5 min read

What is MPC (and Why Should I Care)?

What is MPC (and Why Should I Care)?

Background

If you’re an app developer building with crypto, you’ve probably heard about MPC, or Multi-Party Computation. MPC is a way to perform secure and private computation, and has been popular for institutional crypto asset management as well as in some end-user wallets for a while. However, more recently, with the rise of embedded wallet infrastructure, it has now become possible for application developers to directly integrate MPC into their products.

While MPC makes it easier for more people to safely own and use crypto, making a choice about how to integrate MPC into your application is complex and nuanced. To evaluate and choose the right way to add MPC to your product, you’ll need to:

  • Understand the technical nuances of different MPC offerings - these can significantly influence your app security and user experience.
  • Ask detailed questions about the specifics of the infrastructure you’re going with.
  • Evaluate highly technical products that are described in ways that are sometimes confusing - or even misleading.

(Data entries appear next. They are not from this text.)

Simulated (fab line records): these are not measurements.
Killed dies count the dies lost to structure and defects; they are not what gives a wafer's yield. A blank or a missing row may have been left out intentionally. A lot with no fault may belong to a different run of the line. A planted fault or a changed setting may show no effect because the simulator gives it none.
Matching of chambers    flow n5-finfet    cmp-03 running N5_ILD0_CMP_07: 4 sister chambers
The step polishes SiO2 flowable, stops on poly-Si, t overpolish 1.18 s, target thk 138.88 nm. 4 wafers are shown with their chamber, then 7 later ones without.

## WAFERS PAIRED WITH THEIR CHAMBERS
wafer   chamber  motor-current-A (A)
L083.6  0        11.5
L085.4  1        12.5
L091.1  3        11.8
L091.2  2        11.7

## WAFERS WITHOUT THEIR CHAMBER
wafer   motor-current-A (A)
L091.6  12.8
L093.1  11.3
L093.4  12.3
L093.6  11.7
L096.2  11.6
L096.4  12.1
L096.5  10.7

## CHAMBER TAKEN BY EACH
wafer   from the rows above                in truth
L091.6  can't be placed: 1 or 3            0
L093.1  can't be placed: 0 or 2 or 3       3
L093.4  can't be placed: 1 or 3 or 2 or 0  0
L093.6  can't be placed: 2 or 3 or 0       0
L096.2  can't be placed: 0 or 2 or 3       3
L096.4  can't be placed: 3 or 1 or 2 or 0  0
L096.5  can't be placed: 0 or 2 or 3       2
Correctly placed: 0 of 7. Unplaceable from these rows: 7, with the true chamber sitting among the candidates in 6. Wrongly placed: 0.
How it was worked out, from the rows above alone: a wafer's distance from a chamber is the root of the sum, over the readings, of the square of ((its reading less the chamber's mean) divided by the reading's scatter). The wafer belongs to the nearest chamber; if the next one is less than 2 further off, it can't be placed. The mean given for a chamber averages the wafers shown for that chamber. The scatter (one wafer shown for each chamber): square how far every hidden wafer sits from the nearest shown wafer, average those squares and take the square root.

This article is meant as a guide to help you evaluate offerings through the lens of security, usability, and relevance to your users.

Note: If you don’t need any background on Threshold Cryptography, Shamir Secret Sharing, or MPC and just want a guide on evaluating solutions, skip to this section

Threshold Cryptography

Threshold cryptography is a field of cryptography broadly focused on securing or concealing information by distributing it across a number of parties n, and requiring some threshold t of those parties to collaborate to reveal the information.

In the crypto space, techniques in this field are used in a number of applications ranging from consensus to zero-knowledge. In this article, we will be focused specifically on applications of threshold cryptography for key management, namely distributing shares of a private key and requiring a quorum of parties to collaborate to sign with this key.

Note: We’ll be using the notation t of n in this article. Broadly speaking, this notation refers to threshold cryptographic schemes where n shares are created to protect a secret (in this case a private key), and some threshold t of shares are required to access this secret (in this case, to provide a signature from the private key). We also recommend this blog post for a deeper dive on techniques using threshold cryptography.

Shamir Secret Sharing and Multi-Party Computation are two prevalent mechanisms for distributing responsibility for private keys. It is important to understand the distinctions between them, as they can impact your application. Below are visuals illustrating the difference between both mechanisms. For simplicity, the images show a 2 of 2 scheme, but the diagrams apply to any threshold and number of shares.

Shamir Secret Sharing

2/2 Shamir Secret Sharing - Key Generation & Signing

Shamir Secret Sharing is a technique where private keys are split into n shards. These shards can be shared among friends or put in different locations. When a user wants to sign a transaction, these shares need to be combined to reconstruct the signing private key. Shamir Secret Sharing has been widely used in many embedded wallet products today. Typically, shares are recombined in the browser to form the full private key in order to sign transactions.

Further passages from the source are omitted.